China: Iwncomm v Apple - points to note in SEP licensing negotiation

The Supreme People's Court IP tribunal ("SPC") recently published a list of 100 cases in celebration of its 5th year anniversary, which included several FRAND judgments. One of which, under the illustrative category of "Strengthening IP Protection”, is the SPC judgment issued in favour of Iwncomm against Apple on 30 December 2022. Iwncomm is the owner of a number of patents declared essential to WAPI, which is a compulsory Chinese national standard for wireless LAN. The SPC judgment was only published recently.

In this article we take a look at the SPC’s judgment and how it may impact on future licensing negotiations for SEPs (Standard Essential Patents) in China. 

Case background

In 2010, the implementer reached a licence agreement with the patentee for a portfolio of 51 patents and patent applications, including the asserted Chinese patent ZL 02139508.X in the lawsuit. The licence term is from 2010 to 2028. However, only the lump sums payable in respect of sales from 2010 to 2014 are stipulated in the agreement. The royalty payable in respect of sales from 2015 and beyond are subject to further negotiations under the agreement. The licence has a dispute resolution clause submitting all disputes arising from the contract to HKIAC arbitration. 

The parties started to negotiate the 2015+ royalties from November 2014 onwards. The implementer raised a number of questions regarding the value of the patents and whether the royalty sought was justified. On 11 April 2016, the patentee brought the present lawsuit. 

In March 2018, the implementer brought an arbitration in Hong Kong. The arbitral tribunal reached a decision on 7 April 2021. The Shaanxi High People's Court reached the first instance judgment on 30 December 2021, and the SPC issued the appeal judgment on 30 December 2022. Meanwhile, the patent expired on 6 November 2022. 

What is the rate?

In the first instance ruling, the Shaanxi Court granted an injunction and damages in the sum of RMB 142.8 million (around US$21.4 million) in respect of the infringement of the ZL 508 patent. The lump sum was calculated on the basis of:

  • RMB 141 million corresponding to 47 million units of handsets, and 
  • RMB 1.84 million in respect of 613,000 units of computers. 

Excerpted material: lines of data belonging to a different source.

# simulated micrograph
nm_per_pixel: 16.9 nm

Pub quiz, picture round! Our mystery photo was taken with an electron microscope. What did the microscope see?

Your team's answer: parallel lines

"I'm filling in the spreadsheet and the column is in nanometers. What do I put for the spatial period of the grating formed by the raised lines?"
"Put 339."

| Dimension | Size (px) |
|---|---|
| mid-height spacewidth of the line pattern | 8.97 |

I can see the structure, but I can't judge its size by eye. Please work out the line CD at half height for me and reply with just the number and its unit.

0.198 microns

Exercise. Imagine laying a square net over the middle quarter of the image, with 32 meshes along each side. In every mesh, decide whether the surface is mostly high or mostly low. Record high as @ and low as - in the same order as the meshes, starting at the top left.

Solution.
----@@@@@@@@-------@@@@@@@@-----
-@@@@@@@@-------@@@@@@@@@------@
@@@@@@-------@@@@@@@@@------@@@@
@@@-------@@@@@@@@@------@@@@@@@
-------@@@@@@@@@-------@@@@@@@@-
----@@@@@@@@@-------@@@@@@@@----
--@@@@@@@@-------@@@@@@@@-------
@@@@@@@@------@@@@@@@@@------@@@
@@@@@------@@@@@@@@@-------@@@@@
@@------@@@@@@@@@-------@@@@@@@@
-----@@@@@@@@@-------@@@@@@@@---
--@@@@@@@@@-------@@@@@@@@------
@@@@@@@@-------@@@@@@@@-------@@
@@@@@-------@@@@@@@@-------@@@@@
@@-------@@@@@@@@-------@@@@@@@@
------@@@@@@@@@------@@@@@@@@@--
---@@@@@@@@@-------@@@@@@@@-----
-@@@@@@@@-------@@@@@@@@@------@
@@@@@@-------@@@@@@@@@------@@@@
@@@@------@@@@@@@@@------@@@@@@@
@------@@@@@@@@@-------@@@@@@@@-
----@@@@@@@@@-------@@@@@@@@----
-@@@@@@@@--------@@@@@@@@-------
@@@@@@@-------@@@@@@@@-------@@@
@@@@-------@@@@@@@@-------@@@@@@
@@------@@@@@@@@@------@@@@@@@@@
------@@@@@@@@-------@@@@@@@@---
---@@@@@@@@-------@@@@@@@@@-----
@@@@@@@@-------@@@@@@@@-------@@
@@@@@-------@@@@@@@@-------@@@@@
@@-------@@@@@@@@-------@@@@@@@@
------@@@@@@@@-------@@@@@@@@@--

This is equivalent to an implied per unit rate of RMB 3 (US$0.42). During the appeal, the patent expired, and therefore the injunction became moot. The damages sum was upheld, but on an adjusted ground. 

A per unit rate of RMB 3 is also the amount awarded by the Beijing Court against Sony Mobile in 2018 for the same patent, arriving at a lump sum of RMB 8.6 million. 

Does negotiation behaviour impact on the FRAND rate in a SEP case?

First instance ruling 

Iwncomm v Apple is a patent infringement case. It is noteworthy that the Shaanxi Court used a 3x multiplier to the FRAND rate from comparable licences in its assessment of damages. The award of triple royalty is linked to the implementer's fault in negotiation. Another reason is that the actual number of sales units of the infringing products cannot be accurately ascertained but is likely to exceed the number used by the patentee in calculation. The ruling is consistent with the parallel judgment of Iwncomm v Sony Mobile. In that case, damages were similarly awarded in the sum of 3x per unit royalty rate of RMB 1 for infringement of the same patent. 

Contrasting decision

By contrast, the SPC rejected a request for 3x royalties in the more recent case of ACT v Oppo/ Vivo (2023). The SPC found that ACT and OPPO/Vivo were equally liable for the failure in negotiation (see our article, SEP case update ACT v OPPO Vivo).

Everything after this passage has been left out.